Desorption study of REE (III) sorbed onto BaSO₄·CaSO₄ composite (a) using different eluents (b) different concentrations of HNO₃

Mechanism of sorption reaction

The mechanism of the sorption reaction was suggested to perform through three possible mechanisms as shown in Fig. 11; inclusion, occlusion, and adsorption. Inclusion was the process of replacing the main metal (Ba (II) or Ca (II)) in the crystalline structure with a REEs metal. Occlusion occurs when REEs are physically trapped between the layers of a growing mineral (i.e., BaSO₄ or CaSO₄), as evidenced by surface measurements and a decrease in porosity. Adsorption occurred at the surface when REEs were physically or chemically bound to the outer layer of BaSO₄·CaSO₄ [68]. The surface of BaSO₄·CaSO₄ composite was not electro-neutral like the bulk of the composite due to the active surface SO₄²⁻ groups form incomplete coordination spheres, [68, 69]. Such a negatively charged surface has the potential to attract positively charged REE (III) ions from the liquor of monazite from surrounding solution, resulting in the formation of an electrical double layer (EDL) around BaSO₄·CaSO₄ composite. As a result, electrostatic interactions occurred.

Fig. 11

Schematic diagram for the mechanism of sorption of REE (III) onto BaSO₄·CaSO₄ composite

The suggested mechanism could also be evaluated by measuring the concentration of Ca(II) released in the solution by ion exchange. This exchange related to high charge density that will favour the exchange with Ca(II) within BaSO₄·CaSO₄ layers [70]. Table 5 includes the initial and final concentrations of Ca(II) and REE(III) in the solution after sorption of REE(III) onto BaSO₄·CaSO₄ composite.

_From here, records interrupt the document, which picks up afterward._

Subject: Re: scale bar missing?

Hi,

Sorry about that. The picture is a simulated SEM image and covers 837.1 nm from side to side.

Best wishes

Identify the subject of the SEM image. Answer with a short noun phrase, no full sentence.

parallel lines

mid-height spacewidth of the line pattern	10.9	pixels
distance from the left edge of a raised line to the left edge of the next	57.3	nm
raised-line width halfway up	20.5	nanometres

Table 5 Initial and final concentrations of Ca (II) and REE (III) before and after sorption onto BaSO₄·CaSO₄ composite

The LRE ions (light rare earth ions) have similar ionic radii to Ca (II) leads to high incorporation extent of LRE ions than HRE ions [71]. However, the charge difference between rare earth ions and Ca(II) limits the extent of the solid state substitution [71] where the Ca(II) released in solution was 488 mg L⁻¹; i.e. 19.52% of Ca(II) was substituted by rare earth ions [72].

Reusability

The efficiency of the BaSO₄·CaSO₄ composite was evaluated by regeneration and recycling of BaSO₄·CaSO₄ composite through (Adsorption–desorption-Adsorption) cycle. The desorbing agent was 1 mol L⁻¹ HNO₃. The Sorbed amount of BaSO₄·CaSO₄ composite decreased after the first cycle from 140 to 103.4 mg g⁻¹. From the second cycle to fifth cycle, the sorption capacity was nearly 103 mg g⁻¹ and not changed. i.e., the reusability of BaSO₄·CaSO₄ composite was 73.9%; this confirmed the suggested mechanism and nearly 74% of sorption was carried out by occlusion and adsorption. Figure 12 depicts the Adsorption–desorption-Adsorption cycles of BaSO₄·CaSO₄ composite for adsorption of REE (III) using 1 mol L⁻¹ HNO₃.

Fig. 12

Reusability of BaSO₄·CaSO₄ composite for adsorption of REE (III) using 1 M HNO₃

Sorption of REE (III) onto barite-gypsum composite

1:1 (wt/wt) Barite-gypsum composite (the natural ingredients for BaSO₄·CaSO₄ composite) was prepared by a physical mixing technique where barite and gypsum were crushed using an agate mortar, then thermally treated at 300 °C for 2 h with a rate of 5 °C min⁻¹. Then, the resulting mixture was grounded again before being used as an adsorbent. The previous sorption experimental results pointed to the efficient possibility of the use of barite. Gypsum composite in sorption of REE (III) digested solution. Table 6 illustrated the sorbed amounts of REE (III) on barite, gypsum, and barite-gypsum composite at the optimum conditional parameter determined during the previous experiments.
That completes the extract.